Ontario introduces new anti-human-trafficking bill

Efforts to build upon province’s $307 million anti-human-trafficking strategy

Ontario introduces new anti-human-trafficking bill

Ontario has introduced the Combatting Human Trafficking Act, the Anti-Human Trafficking Strategy Act, 2021 and the Accommodation Sector Registration of Guests Act, 2021 as a part of its commitment to address the pervasive crime of human trafficking.

“This tough new legislation builds on our Anti-Human Trafficking Strategy we introduced nearly a year ago, giving law enforcement additional tools to help prevent and deter human trafficking,” said Premier Doug Ford in the news release.

The new laws, as well as proposed amendments to the Child, Youth and Family Services Act, 2017 and the Prevention of and Remedies for Human Trafficking Act, 2017, seek to more effectively safeguard victims, to assist survivors and to increase the resources for putting a stop to traffickers, said a news release dated Feb. 22 from the Office of the Premier.

“These legislative changes, if passed, will reinforce the strategy’s key objectives of supporting survivors, protecting children and youth, raising awareness among parents and community partners as well as dismantling criminal networks,” said Sylvia Jones, Ontario’s solicitor general.

More specifically, the proposed changes aim to advance Ontario’s long-term response to the crime, to stress that Ontarians should do their part in fighting against the crime, to assist children’s aid societies and law enforcement in supporting exploited children, to help Indigenous and other survivors and those who support them in applying for restraining orders against offenders and to enhance the collection of non-personal data from relevant entities such as taxi and ridesharing businesses and hotels for an improved understanding of the effects of the human trafficking strategy.

If passed, the changes will also equip law enforcement with the tools needed to find victims and to charge traffickers through raising the penalties for traffickers interfering with a child in the care of a children’s aid society, through specifying how and when police can access certain information for the identification and location of victims and through obligating businesses advertising sexual services to provide a contact who will support suspected human trafficking investigations.

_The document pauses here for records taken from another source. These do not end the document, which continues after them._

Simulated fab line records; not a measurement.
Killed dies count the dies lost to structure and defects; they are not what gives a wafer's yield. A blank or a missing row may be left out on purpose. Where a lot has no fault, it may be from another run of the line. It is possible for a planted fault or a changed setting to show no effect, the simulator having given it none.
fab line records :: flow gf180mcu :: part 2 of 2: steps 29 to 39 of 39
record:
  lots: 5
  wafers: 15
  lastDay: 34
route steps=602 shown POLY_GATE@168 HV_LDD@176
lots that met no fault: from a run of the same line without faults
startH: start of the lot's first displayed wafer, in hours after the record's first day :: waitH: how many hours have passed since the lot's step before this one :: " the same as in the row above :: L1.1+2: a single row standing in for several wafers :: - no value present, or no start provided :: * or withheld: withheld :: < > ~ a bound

“Our government continues to support the work of police and prosecutors to target the criminal networks that prey on and profit from young and vulnerable people in our communities,” said Doug Downey, Ontario’s attorney general.

The Anti-Human Trafficking Strategy Act, if passed, will require Ontario to regularly review and update its strategy to combat the crime, will establish regulation-making authority to impose certain obligations on persons or entities coming into contact with human trafficking victims and survivors and will allow for the imposition of fines for those breaching regulatory requirements.

The proposed Accommodation Sector Registration of Guests Act, which may replace the Hotel Registration of Guests Act, aims to improve the collection of information in hotel guest registries for the better deterrence of human trafficking and to significantly increase fines for failure to keep a guest register and other violations.